Outer billiards of symplectically self-polar convex bodies

TL;DR

This paper extends the concept of invariant curves in outer billiards from 2D Radon norms to higher dimensions, introducing symplectically self-polar convex bodies as new examples with invariant hypersurfaces.

Contribution

It demonstrates that symplectically self-polar convex bodies in higher dimensions admit invariant hypersurfaces for outer billiards, unlike the classical case where only ellipsoids have caustics.

Findings

Symplectically self-polar convex bodies have invariant hypersurfaces for outer billiards.

Extension of 2D Radon norm properties to higher dimensions.
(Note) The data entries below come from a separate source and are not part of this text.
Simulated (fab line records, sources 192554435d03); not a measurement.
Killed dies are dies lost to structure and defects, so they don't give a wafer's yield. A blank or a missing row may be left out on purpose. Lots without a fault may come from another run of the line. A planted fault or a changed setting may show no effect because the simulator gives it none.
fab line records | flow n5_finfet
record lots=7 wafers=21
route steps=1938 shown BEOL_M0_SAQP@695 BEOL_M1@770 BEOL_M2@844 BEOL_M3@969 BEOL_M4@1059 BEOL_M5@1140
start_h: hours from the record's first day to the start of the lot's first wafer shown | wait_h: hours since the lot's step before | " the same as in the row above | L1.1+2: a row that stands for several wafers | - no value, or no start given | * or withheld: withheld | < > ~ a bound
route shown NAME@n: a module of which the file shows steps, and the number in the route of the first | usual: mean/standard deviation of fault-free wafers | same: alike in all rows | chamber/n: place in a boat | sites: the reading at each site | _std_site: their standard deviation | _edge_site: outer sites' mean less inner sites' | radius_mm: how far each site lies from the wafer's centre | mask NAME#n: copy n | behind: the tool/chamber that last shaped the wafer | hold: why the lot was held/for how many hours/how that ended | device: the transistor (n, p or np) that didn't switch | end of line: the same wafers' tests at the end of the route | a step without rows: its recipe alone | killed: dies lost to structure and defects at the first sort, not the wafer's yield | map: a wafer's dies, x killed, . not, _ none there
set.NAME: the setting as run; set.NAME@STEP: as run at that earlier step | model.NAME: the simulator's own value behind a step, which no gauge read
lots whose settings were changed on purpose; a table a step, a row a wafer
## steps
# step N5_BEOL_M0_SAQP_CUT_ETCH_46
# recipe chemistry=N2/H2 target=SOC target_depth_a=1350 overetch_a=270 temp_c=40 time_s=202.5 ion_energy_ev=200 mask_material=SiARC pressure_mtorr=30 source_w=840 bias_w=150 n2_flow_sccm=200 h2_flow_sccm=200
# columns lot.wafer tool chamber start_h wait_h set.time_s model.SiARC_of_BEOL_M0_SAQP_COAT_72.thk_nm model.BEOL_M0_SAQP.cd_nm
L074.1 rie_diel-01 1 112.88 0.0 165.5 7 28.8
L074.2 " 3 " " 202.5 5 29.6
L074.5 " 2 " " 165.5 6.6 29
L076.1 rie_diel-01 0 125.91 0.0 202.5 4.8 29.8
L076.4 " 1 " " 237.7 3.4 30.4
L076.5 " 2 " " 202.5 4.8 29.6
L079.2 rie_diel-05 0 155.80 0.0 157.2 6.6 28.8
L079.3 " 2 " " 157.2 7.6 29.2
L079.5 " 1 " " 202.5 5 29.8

First non-trivial examples of invariant hypersurfaces in higher-dimensional outer billiards.

Abstract

It is known that $C^1$-smooth strictly convex Radon norms in $\mathbb{R}^2$ can be characterized by the property that the outer billiard map, which corresponds to the unit ball of the norm, has an invariant curve consisting of 4-periodic orbits. In higher dimensions, Radon norms are necessarily Euclidean. However, we show in this paper that the property of existence of an invariant curve of 4-periodic orbits allows a higher-dimensional extension to the class of symplectically self-polar convex bodies. Moreover, this class of convex bodies provides the first non-trivial examples of invariant hypersurfaces for outer billiard map. This is in contrast with conventional Birkhoff billiards in higher dimensions, where it was proved by Berger and Gruber that only ellipsoids have caustics. It is not known, however, if non-trivial invariant hypersurfaces can exist for higher-dimensional Birkhoff billiards.